Face To Your Audience

Common wisdom holds that writers need a website. It's probably a good idea for most people engaged in any form of business that involves a wider public. Most people use a content management system, usually some form of blog, to manage their writing and posting.

Having a website serves some important functions.

  1. It's your place on the web. A kind of storefront/office where readers can find you. A place not beholden to the vicissitudes of the landlord in some walled garden.
  2. It's where you put your email list signup.
  3. It's a warehouse for ideas that didn't make it into your stories – virtual DVD extra features.
  4. It's where you communicate with your readers.

All of those serve one audience, your readers and the people who may become your readers, but that last point hides an important problem.

What to communicate and how often?

Advice on how often is all over the map. At least once a week. Three times a week. Always on the same days of the week. Never on Sunday. Doesn't matter as long as it's regular and often.

But almost nobody talks about what you should write beyond:

  1. A list of your stories and where to find them
  2. A “press kit” with a headshot and brief bio prepped in case you get asked
  3. Cover reveals
  4. News of new releases

What about that blog? You've got a perfectly good content management system there. Why not use it?

So, of course, you do and that's where I see a lot of writers spending a lot of time and energy writing about writing. Obviously, I don't think there's anything wrong with that, but too often I'm left wondering why they're doing it. I mean, sure, if your audience is writers, then that's what you should be writing about.

Fiction authors, maybe not so much.

I've always followed the axiom: Face to your audience. Peers at your back.

What do readers want to know?

With few exceptions, they only want to know a few things:

  1. What's your next book?
  2. When's it coming?
  3. Will it be in the format I want?
  4. What are you working on now?
  5. What are you going to work on next?
  6. Are you going to be somewhere in person?
  7. What's a good book I can read while I'm waiting?

Yes, writers are readers and we like to know what our fellow word-herders think about this or that facet of the biz.

The problems arise when you only write about how to torture characters to facilitate their growth along the story arc or the ten tips for finding a few minutes to write in the course of a busy day.

What happens when your website becomes a source for writers – not readers? When you want readers to know about your new release, or to tell them that it's being held up because the artist is redoing the cover art, or that the audiobook has hit the digital shelves?

Sure, you'll email them because that's what the email list is for, but they have to come to your site to sign up first. If the only thing they see is writer talk? Maybe they don't sign up for that.

There are authors who manage to do it well, but they're in the minority. I hear too many authors complaining that they have trouble finding an audience or have no following, and when I look at their websites, they're talking craft. They're talking about their business and not about their art.

Worse, they're spending valuable writing time to do it.

How long does it take to write a 500 word blog post three times a week? Even once a week? That's time that didn't get spent on their next book.

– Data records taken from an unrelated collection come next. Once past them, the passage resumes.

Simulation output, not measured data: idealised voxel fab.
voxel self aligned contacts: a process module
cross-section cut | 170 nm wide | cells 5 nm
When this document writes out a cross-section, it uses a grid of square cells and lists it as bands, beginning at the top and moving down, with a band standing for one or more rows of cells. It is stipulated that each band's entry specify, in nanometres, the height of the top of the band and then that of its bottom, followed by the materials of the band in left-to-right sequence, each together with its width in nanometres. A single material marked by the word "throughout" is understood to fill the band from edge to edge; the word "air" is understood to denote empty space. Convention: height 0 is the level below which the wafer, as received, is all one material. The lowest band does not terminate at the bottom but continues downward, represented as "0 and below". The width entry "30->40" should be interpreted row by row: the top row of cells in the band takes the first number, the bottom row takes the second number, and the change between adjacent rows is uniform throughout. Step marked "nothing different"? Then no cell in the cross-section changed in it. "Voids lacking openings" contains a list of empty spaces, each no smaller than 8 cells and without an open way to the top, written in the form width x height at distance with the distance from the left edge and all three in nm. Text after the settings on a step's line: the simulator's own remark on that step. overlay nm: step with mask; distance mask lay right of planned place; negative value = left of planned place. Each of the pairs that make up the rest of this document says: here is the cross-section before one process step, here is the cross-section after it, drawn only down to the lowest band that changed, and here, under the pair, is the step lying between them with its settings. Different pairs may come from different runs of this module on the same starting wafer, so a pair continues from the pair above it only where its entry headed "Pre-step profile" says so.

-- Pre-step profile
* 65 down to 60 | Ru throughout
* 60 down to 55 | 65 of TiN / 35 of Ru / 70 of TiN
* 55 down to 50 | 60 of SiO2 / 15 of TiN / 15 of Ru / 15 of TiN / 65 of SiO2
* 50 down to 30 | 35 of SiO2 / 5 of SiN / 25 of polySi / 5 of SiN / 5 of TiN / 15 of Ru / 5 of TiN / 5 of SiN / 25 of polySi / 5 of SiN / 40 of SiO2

Nobody can focus on one thing very long. Of course, we have to break it up. But I'm not hearing that writers have so much writing time on their hands that they have to put it down to take a break from the story in order to dash out 500 words on the four pillars of good storytelling.

The “what do I write today?” issue arises because writing and publishing is slow work. Not much changes from day to day unless you're writing shorts and, even then, a good short story can take a while to develop. Writing long form takes even longer. Trying to satisfy the “you must post this often” rules can break your brain.

So writers write about writing because they feel like they have to write something and “I'm still working on 'A Hard Row To Hoe' today” doesn't feel right.

But what if you stopped doing that?

Set your own pace. “I'll tell you how it's going on Saturday.” A short blurb on one or more of the topics of interest to readers. Set up a template for the posts so you only have to fill in the blanks. Make it fast and easy so you can actually have time to make more progress on the actual writing work instead of the writing-adjacent work.

Sure, you think of it as “marketing” but unless you're talking about your fiction, you're selling to the wrong audience.

Personally, I post to my blog on the first of the month. I give the readers an update on what happened in the previous month with me personally and with all the pieces in play across my various franchises. I give them a book recommendation so they have something to read going forward. I tell them what I'm planning for the coming month. That's it.

I do the same thing on my newsletter but on the 15th so the hardcore fans get two updates a month. (The really hardcore subscribe to my somewhat daily podcast, which has been on hiatus for the last few months for health reasons, but I digress.)

It's also why I started “The View From Here” so I could do the writer-talk in a place separate from the reader-talk. I spend the time to write here because I think it's important that we actually have peers at our backs. Peers who can help us and peers we can help in turn.

Face to your audience. Peers at your back.

Try it for a while and remember two things:

  1. Nothing sells your last book better than your next one.
  2. Talking about somebody else's book is a lot easier than talking about your own.